Want Pennsylvania’s nonprofits to maximize their impact? Want them to have dynamic leaders and staff that can serve their community in the best way possible, while leveraging those donation dollars into real, lasting social change?
Well, listen up. We need to talk about lemonade.
Well, more specifically, we need to talk about lemonade stands. Lemonade stands have always been great for a whole lot of things – teaching your kids the value of a dollar, cooling off on a hot day, or – as is increasingly the case these days – raising money for worthwhile causes.
With that in mind, imagine that you want to set up a lemonade stand to raise money for some much-needed restoration work in your local park. Which is better – a lemonade stand that raises $75, of which only 10% ($7.50) goes towards buying “overhead” like water, sugar, and lemons? Or one that spends $100 (40%) on marketing, signs, people to promote the stand, etc. – but which ultimately collects $250?
The first made a profit of $67.50 for the park. The second one made $150.

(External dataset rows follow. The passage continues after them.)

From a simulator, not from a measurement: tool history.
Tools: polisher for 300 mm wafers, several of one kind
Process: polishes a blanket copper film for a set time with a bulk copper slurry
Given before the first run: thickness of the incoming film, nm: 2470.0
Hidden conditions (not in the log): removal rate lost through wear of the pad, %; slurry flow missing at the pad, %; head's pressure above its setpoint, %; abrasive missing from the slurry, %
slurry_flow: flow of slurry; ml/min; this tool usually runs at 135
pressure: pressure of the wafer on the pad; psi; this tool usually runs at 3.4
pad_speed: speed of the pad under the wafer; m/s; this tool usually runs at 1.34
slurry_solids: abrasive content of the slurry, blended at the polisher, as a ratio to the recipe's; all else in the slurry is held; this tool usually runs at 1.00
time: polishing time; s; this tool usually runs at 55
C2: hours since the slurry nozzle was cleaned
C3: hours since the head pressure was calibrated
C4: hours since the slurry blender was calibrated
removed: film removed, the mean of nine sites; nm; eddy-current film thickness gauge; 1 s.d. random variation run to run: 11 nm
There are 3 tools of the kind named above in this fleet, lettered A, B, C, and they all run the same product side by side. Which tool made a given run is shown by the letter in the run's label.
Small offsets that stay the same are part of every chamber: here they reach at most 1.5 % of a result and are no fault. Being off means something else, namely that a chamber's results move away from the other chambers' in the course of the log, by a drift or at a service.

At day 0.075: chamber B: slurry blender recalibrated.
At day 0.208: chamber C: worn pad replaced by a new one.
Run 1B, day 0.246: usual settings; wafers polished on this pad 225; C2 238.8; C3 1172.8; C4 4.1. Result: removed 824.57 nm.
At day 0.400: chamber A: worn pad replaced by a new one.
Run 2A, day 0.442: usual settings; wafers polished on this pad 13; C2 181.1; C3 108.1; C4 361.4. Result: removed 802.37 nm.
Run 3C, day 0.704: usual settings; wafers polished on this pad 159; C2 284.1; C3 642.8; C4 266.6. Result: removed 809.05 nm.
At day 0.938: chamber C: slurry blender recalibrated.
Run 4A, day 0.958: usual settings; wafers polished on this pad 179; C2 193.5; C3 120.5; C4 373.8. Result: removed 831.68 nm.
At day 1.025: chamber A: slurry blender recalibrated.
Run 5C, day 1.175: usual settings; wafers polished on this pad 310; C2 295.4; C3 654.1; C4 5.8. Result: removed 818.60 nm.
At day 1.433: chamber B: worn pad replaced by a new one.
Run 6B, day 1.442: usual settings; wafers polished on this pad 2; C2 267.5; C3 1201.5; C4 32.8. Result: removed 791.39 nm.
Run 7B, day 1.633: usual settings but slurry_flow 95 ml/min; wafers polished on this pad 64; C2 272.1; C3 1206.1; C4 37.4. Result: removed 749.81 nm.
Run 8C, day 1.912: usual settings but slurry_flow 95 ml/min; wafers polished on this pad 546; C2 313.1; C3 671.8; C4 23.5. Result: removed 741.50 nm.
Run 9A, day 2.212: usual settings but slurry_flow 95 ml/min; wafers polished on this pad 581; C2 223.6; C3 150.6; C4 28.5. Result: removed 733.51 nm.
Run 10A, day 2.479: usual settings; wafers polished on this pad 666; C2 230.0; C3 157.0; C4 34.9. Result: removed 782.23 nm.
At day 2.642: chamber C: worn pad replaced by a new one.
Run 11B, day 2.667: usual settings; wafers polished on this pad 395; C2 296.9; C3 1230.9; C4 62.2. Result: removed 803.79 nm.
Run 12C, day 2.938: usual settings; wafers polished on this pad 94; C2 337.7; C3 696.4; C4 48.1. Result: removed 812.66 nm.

If given the choice, I’d take the $150 every time. And I’m not alone. In a fabulous TED Talk released this month, fundraising activist and author Dan Pallotta dissects the two different “rule books” that nonprofit and for-profit companies must play by.
He points out that society’s expectations of how the two sectors should behave differ wildly, especially regarding how they raise money. He provides five examples:
- Compensation: Why is it a sin to make a really good salary providing really good human services? We can pay $20 million to a for profit CEO making and selling violent video games to kids, but God forbid we pay $500,000 to a talented CEO of a nonprofit providing critical mental health services to troubled teens.
- Advertising and marketing: It’s not a sin – it’s a means to an end. If nonprofits were more like for-profits (which they are constantly told they should be), they would do what successful for-profits do: advertise, advertise, advertise!
- Taking risks on new revenue ideas: In the for-profit world, it is considered entrepreneurial. In the nonprofit community, it is virtually prohibited.
- Time: It’s never on the side of nonprofits. Consider, for example, the fact that Amazon.com took six years to start turning a profit. Few funders give the kind of time AND support needed for a similarly bold nonprofit to achieve success.
- Profit to attract risk capital: Two words on this point – “Forget it.”
These five examples have led to the kind of thinking Pallota terms “Morality vs. Frugality.” These two different sets of rules govern the way the average citizen views and interacts with non- and for-profit companies. These ideals can be traced all the way back to modern America’s Puritan roots, which permitted our early pilgrims to earn a profit so long as they gave a portion of their earnings back to charity.
At Denny Civic Solutions, we work with all three sectors – for-profit, nonprofit, and public. Why? Because all three need civic campaign guidance at some point or another. In fact, we’ve found that most really big civic change requires all three sectors to work together to bring about change.
Policy makers need to understand these issues and the important role all three sectors play in society. Recently, the Pennsylvania State House Rules committee passed a resolution directing their legislative Budget and Finance Committee to survey the salaries of nonprofit executives providing human services with support from the State. The State provides financial support to for-profit companies to provide many of the same services, and yet their CEO salaries were of no concern.
In short, that places a target on the backs of people who are on the front line of human service delivery, and the ramifications of these types of actions can be profound not only for the nonprofit organizations themselves, but also for the sector as a whole and – most importantly – for consumers.
Perhaps our legislators are being led by their Puritan roots, or maybe there’s just a fundamental misunderstanding of the value of the nonprofit sector in Pennsylvania. Either way, we can only hope that our elected leaders will listen to people like Dan Pallotta and consider the impact of such shortsighted resolutions.
If not, Pennsylvania’s human services consumers might find themselves left with a whole heap of lemons – and no one creative enough to turn them into lemonade.
What do you think?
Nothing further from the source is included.